When we decided to pursue adoption, I bought one single outfit – a unisex Batman onesie – and tucked it away in the back of our closet. But based on the advice I received, I hesitated to let myself think any further ahead. Even after we matched, no more onesies. No nursery. No names.

Learn from my mistake, I beg you.

Levon was born three days after we matched, and although his premature birth was unexpected, I would have made (or rather, not made) all of the same decisions had he been born 10 weeks later on his due date.

As soon as your home study is approved and your profile is live, do yourself a favor and pick a name for your baby. Pick several.

I understand it may seem impossible when you don’t even know what skin color your child will have. How are you to name someone when you have absolutely no idea what they will look like? (Unless you are one of those people that choose a name based on a meaning or a poem; a name that works for all genders and humans and fur babies. Good for you. It’s sure to be weird and hard to pronounce, but good for you.)

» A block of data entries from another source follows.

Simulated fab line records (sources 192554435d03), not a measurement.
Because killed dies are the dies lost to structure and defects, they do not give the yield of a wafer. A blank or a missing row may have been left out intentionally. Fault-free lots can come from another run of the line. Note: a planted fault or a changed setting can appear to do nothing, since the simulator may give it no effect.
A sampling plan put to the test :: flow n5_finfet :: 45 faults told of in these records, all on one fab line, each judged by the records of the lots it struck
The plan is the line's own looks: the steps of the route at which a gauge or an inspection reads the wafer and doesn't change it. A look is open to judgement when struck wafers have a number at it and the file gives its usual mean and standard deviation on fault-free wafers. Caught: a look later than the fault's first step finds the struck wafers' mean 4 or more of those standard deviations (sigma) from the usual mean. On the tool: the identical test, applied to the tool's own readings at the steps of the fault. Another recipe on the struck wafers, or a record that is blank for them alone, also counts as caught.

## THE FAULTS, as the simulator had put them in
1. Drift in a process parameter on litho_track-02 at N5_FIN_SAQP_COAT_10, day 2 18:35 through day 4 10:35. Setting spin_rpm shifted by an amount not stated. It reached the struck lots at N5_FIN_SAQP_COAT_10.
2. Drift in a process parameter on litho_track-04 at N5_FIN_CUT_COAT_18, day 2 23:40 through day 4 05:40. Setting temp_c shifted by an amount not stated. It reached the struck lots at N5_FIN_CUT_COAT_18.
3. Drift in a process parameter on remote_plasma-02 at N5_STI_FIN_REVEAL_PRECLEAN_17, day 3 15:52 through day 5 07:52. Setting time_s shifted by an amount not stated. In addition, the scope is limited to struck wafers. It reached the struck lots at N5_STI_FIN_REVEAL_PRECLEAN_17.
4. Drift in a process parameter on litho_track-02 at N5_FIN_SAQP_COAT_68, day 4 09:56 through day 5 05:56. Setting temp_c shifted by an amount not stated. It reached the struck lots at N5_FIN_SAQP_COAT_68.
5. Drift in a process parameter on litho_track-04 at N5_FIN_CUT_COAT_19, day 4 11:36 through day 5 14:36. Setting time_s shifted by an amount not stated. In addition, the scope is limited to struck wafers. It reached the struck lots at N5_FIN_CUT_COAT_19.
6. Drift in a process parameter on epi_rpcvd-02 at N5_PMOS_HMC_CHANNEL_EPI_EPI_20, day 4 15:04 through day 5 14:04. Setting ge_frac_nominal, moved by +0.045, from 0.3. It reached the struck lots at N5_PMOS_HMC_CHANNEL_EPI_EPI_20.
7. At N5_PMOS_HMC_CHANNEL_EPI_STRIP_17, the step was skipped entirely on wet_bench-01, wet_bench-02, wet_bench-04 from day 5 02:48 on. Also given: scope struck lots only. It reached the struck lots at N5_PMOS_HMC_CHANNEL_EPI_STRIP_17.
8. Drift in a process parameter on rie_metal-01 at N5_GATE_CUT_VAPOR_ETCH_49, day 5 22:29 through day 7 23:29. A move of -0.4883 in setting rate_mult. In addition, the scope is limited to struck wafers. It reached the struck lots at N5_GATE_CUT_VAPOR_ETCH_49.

Levon spent over a week without a name. While lots of parents wait to name their children until they are born, most parents are not also navigating the uncertainty of adoption. Between coordinating the logistics of Levon’s adoption, spending 15 hours a day in the NICU, and remembering to eat, I had no bandwidth left to choose a name for him.

The nurses tried out new names every day to see if anything stuck. I hated them all. Levon looked more like a tiny bird than a baby, and so for several days we called him Birdie (as in Conrad), until they wheeled in a fellow preemie who was actually named Conrad and parked his incubator next to Levon’s.

To be fair, my husband did pick a name early in the process. He pitched “Levon,” and I immediately vetoed it. “It sounds like an old man’s name.” But after I failed to come up with any alternatives, I caved. Anything to avoid my husband’s second choice: Mike Trout Bell.

“We’re naming him Levon,” I told my mother.

“What’s his middle name?”

“YOU HAVE GOT TO BE KIDDING ME.”

Levon Butler Bell, I have come to truly love your name. I hope you love it too. If you don’t, blame your father.